Tuesday, February 2, 2010

The Streets are Paved in Gold


One of the dramatic readings at a recent festival, Кино без плёнки [Films without any film], was a "whodunnit" melodrama staged at the 1957 World Festival of Youth in Moscow. The scenario was pretty horrible, but the discussion on how to "improve" it afterwards was fascinating.

I'm still struck by one of the phrases that came out of the anti-hero, Zina's, mouth:
What's there to love about the Urals? It's all dirt, drinking, degeneration... But here - in one word - is the capital!
This is interesting on a couple of levels, not least of which that it is an Armenian man in St. Petersburg writing about the glory of the capital, at such a time when Piter has been relegated almost to the provinces.
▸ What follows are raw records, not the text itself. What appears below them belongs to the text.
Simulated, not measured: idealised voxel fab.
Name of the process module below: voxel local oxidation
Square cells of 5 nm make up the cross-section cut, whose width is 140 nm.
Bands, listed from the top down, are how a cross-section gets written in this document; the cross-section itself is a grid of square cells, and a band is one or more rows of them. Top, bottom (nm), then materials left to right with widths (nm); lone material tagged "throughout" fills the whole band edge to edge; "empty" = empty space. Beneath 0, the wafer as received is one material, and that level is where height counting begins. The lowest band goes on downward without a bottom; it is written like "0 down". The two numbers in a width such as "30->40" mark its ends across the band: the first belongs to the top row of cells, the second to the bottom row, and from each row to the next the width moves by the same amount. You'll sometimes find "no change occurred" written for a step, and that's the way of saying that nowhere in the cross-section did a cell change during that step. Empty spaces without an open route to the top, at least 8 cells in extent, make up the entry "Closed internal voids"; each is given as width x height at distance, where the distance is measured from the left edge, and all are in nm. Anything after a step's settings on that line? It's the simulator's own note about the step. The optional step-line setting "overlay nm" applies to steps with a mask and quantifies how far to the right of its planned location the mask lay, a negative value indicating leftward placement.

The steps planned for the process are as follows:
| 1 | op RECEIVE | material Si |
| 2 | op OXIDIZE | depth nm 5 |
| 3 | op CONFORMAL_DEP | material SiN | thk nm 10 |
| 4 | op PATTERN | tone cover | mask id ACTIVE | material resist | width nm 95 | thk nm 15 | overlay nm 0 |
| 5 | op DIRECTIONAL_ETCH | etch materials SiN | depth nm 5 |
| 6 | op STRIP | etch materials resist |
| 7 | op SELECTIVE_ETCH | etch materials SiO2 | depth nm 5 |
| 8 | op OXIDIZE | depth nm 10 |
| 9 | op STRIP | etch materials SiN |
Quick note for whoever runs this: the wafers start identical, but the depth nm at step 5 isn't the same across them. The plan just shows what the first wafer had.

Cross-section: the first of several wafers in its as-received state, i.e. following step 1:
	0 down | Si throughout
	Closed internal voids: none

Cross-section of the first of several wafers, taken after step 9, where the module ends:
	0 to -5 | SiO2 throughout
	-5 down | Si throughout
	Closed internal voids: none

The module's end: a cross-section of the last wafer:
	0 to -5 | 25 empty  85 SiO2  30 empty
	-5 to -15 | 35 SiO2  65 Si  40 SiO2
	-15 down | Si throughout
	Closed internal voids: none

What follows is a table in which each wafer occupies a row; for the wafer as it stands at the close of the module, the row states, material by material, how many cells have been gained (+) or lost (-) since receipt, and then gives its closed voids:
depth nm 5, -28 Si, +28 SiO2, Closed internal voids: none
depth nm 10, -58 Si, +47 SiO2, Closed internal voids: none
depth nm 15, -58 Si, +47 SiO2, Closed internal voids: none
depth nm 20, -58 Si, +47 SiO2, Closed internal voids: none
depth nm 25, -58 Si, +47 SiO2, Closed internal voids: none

To Russian provinces, that is, as opposed to American: I recently gave a presentation on American suburbia, which I loosely translated, for the fulfillment of my purposes (but with full disclosure that my definition wasn't definitive) as an ideologico-geographical space somewhere on the periphery of a metropolitan area, where families live in nuclear houses. You notice - this includes small towns and bedroom communities, but does not include apartment slums.

After the presentation a few people made a point of verbally and, to an extent, vehemently disagreeing with those two specific points (no slums, small towns included). "I grew up in the suburbs," one said, "and the defining feature of the ideology, for me, was that we spent all of our free time out of the suburbs and in the city."

It highlights an American centrism we don't prefer to accept. We don't have the same relationship to our capital, the hotbed of Senatorial prostitution, muggings, and heightened crime rates that it is; but for all of our multiplicity of metropolitan areas, there still is the sense of being IN or being OUT.
-An urbanite: "I might not be from New York, but at least I'm from Philadelphia."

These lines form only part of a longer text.